Reputation: 66
I'm new to lucene so I don't know if it is possible, but I have an index and I would like to get the total amount of phrases in a subset of the index(the subset is defined by a filter). I can use FilteredQuery with my Filter and a PhraseQuery to search for the phrase and thus I can count the documents in which this phrase occurs, but I can't seem to find a way to count the number of matches per document as well.
Upvotes: 2
Views: 969
Reputation: 25150
You can do this, see LUCENE-2590 for details.
For example code you can look at the unit tests for this feature.

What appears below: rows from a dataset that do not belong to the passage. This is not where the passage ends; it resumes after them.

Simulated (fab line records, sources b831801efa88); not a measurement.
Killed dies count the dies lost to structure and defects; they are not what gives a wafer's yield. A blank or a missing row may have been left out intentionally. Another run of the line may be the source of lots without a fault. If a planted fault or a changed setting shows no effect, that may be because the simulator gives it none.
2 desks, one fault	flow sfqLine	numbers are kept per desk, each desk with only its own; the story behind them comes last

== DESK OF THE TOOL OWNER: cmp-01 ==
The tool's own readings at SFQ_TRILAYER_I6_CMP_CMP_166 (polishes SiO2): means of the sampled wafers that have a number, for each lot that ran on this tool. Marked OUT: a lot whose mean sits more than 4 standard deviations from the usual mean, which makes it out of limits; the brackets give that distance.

I've copied the relevant code for phrase searchers below,
This is the collector,
private static class CountingCollector extends Collector {
private final Collector other;
private int docBase;
public final Map<Integer, Map<Query, Float>> docCounts = new HashMap<Integer, Map<Query, Float>>();
private final Map<Query, Scorer> subScorers = new HashMap<Query, Scorer>();
private final ScorerVisitor<Query, Query, Scorer> visitor = new MockScorerVisitor();
private final EnumSet<Occur> collect;
private class MockScorerVisitor extends ScorerVisitor<Query, Query, Scorer> {
@Override
public void visitOptional(Query parent, Query child, Scorer scorer) {
if (collect.contains(Occur.SHOULD))
subScorers.put(child, scorer);
}
@Override
public void visitProhibited(Query parent, Query child, Scorer scorer) {
if (collect.contains(Occur.MUST_NOT))
subScorers.put(child, scorer);
}
@Override
public void visitRequired(Query parent, Query child, Scorer scorer) {
if (collect.contains(Occur.MUST))
subScorers.put(child, scorer);
}
}
public CountingCollector(Collector other) {
this(other, EnumSet.allOf(Occur.class));
}
public CountingCollector(Collector other, EnumSet<Occur> collect) {
this.other = other;
this.collect = collect;
}
@Override
public void setScorer(Scorer scorer) throws IOException {
other.setScorer(scorer);
scorer.visitScorers(visitor);
}
@Override
public void collect(int doc) throws IOException {
final Map<Query, Float> freqs = new HashMap<Query, Float>();
for (Map.Entry<Query, Scorer> ent : subScorers.entrySet()) {
Scorer value = ent.getValue();
int matchId = value.docID();
freqs.put(ent.getKey(), matchId == doc ? value.freq() : 0.0f);
}
docCounts.put(doc + docBase, freqs);
other.collect(doc);
}
@Override
public void setNextReader(IndexReader reader, int docBase)
throws IOException {
this.docBase = docBase;
other.setNextReader(reader, docBase);
}
@Override
public boolean acceptsDocsOutOfOrder() {
return other.acceptsDocsOutOfOrder();
}
}
The unit test is,
@Test
public void testPhraseQuery() throws Exception {
PhraseQuery q = new PhraseQuery();
q.add(new Term("f", "b"));
q.add(new Term("f", "c"));
CountingCollector c = new CountingCollector(TopScoreDocCollector.create(10,
true));
s.search(q, null, c);
final int maxDocs = s.maxDoc();
assertEquals(maxDocs, c.docCounts.size());
for (int i = 0; i < maxDocs; i++) {
Map<Query, Float> doc0 = c.docCounts.get(i);
assertEquals(1, doc0.size());
assertEquals(2.0F, doc0.get(q), FLOAT_TOLERANCE);
Map<Query, Float> doc1 = c.docCounts.get(++i);
assertEquals(1, doc1.size());
assertEquals(1.0F, doc1.get(q), FLOAT_TOLERANCE);
}
}
Upvotes: 3